Time to reflect, time to heal
As we approach the conclusion of another year, it’s a great opportunity to reflect. As a life coach and lover of understanding myself, I do this often. But there is something special about this time of the year. It’s the perfect time to really dig deep, to ponder the areas where we feel stuck, think about habits we wish to release, and contemplate the things that no longer serve us. It’s the perfect time to heal.
I am convinced that there are two necessary processes we must go through in order to heal. First, we must change the way we think about ourselves, and second, we must look at our supposed negative habitual behaviors with kindness and compassion.
The first major thing to consider when trying to heal yourself is that it is extremely difficult to make lasting changes if you don’t stop the negative self-talk.
You’ll never be able to hate yourself skinny, doubt yourself into trying new things, or be angry enough to get healthy.
We must love ourselves, encourage ourselves, and believe in ourselves in order to feel better. It is only then that we can move forward and evolve from a positive place.
Many people think if they resist their issues just the right amount, they will find motivation to change. They set the intention to eat healthier, exercise five days a week, quit smoking, date more, be kinder to loved ones…insert your goal here. After a week or two, they completely give up because they think they have already failed, they lose interest, or they just plain forget.
This is the perfect ammunition to feel worse than when you started because once again you’ve tried and failed. Like many other things in life, it is very easy to turn what started out as a good intention into another reason to beat yourself up. Sound familiar? You aren’t alone.
Next time you decide to embark on a quest for positive action, try this: fuel yourself with good thoughts and feelings. Lasting motivation comes from feeling good, and feeling good comes from thoughts that serve you in a positive way.
Hating yourself will never help you in the long term.
Another place people also frequently get stuck is in disdain for those habits we label as bad. What most folks don’t realize is that those issues we view as problems or weaknesses actually do serve us in ways in which we may not always completely understand. Until we can find understanding, appreciation, and acceptance of these habits, it’s extremely difficult to let them go. This is why contemplating where our habits come from, and looking for the good, can be a very eye-opening experience.

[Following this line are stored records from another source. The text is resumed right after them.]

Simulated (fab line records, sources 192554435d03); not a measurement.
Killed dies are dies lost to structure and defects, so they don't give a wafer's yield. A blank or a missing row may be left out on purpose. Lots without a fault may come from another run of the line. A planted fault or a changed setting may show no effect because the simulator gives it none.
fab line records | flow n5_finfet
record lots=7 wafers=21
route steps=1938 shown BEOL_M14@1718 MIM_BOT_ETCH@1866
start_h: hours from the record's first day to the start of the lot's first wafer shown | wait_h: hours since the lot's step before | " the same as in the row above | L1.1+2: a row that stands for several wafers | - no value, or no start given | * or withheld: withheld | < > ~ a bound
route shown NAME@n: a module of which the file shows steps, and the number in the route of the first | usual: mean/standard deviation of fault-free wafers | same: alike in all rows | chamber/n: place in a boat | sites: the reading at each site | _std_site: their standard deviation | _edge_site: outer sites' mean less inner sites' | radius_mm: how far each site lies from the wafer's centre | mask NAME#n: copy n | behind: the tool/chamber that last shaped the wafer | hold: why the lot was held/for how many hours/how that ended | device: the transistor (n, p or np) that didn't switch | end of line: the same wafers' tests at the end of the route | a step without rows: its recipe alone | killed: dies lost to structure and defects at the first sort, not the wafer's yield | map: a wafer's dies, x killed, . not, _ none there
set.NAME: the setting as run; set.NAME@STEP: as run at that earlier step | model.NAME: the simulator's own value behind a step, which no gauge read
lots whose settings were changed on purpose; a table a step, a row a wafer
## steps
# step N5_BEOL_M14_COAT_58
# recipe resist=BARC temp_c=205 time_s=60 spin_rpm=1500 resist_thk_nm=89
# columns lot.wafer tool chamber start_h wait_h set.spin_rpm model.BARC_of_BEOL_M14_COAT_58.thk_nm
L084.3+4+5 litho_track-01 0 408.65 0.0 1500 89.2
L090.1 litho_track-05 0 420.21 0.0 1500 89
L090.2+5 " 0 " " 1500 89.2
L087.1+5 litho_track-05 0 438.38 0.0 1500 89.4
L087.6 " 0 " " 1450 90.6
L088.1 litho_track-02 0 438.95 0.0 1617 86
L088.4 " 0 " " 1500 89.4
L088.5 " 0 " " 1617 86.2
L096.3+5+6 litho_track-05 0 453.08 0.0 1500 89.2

I used to suffer from anxiety while driving on expressways. It wasn’t until I stopped fighting it (hating it and trying to overcome it with breathing exercises, listening to relaxing music, etc.), that it seemed to disappear into thin air. One day I realized I had developed this anxiety because I was afraid of being hurt by dangerous drivers, and the possibility of hurting others as well. I was just trying to protect myself and the people around me…how nice is that?! Once I realized this, I was able to accept it and even like it a little. And then, poof, I was ready to let it go with complete ease.
Maybe your fear of social situations is just you trying to avoid feeling uncomfortable. Your lack of drive to look for a new job could possibly be you trying to protect yourself from potential rejection. Maybe you don’t date for that same reason too, and your resistance to exercise is your way of avoiding negative comparison to others. Your habit of snapping at those you love could be your way of keeping people at a distance so they can’t hurt you. Maybe overeating and shopping allow you to numb out so you can avoid thinking about the things in your life you find unsettling.
Just because you have been a certain way for a long time doesn’t mean you have to be that way forever.
When we change our perspective and understand how we regularly develop patterns in order to comfort ourselves, it often loosens the grip and gives us wiggle room for positive growth. The reality is, we are all just trying to take care of ourselves, although sometimes we have a funny way of doing so. Once you understand that we are all works in progress and evolving regularly, you give yourself the space to grow.
Every day is a new opportunity for change. Every day is a new opportunity to love yourself a little more. Every day is a new opportunity to accept yourself as you are, no matter what. Every day is a new opportunity to reflect and contemplate the things you want to work on. Every day is a new opportunity to work on those things, and to be okay with sometimes slipping up. Every day is a new opportunity to realize perfection is an illusion, and you are perfectly imperfect. Every day is a new opportunity to know you are doing the best you can, and that is good enough.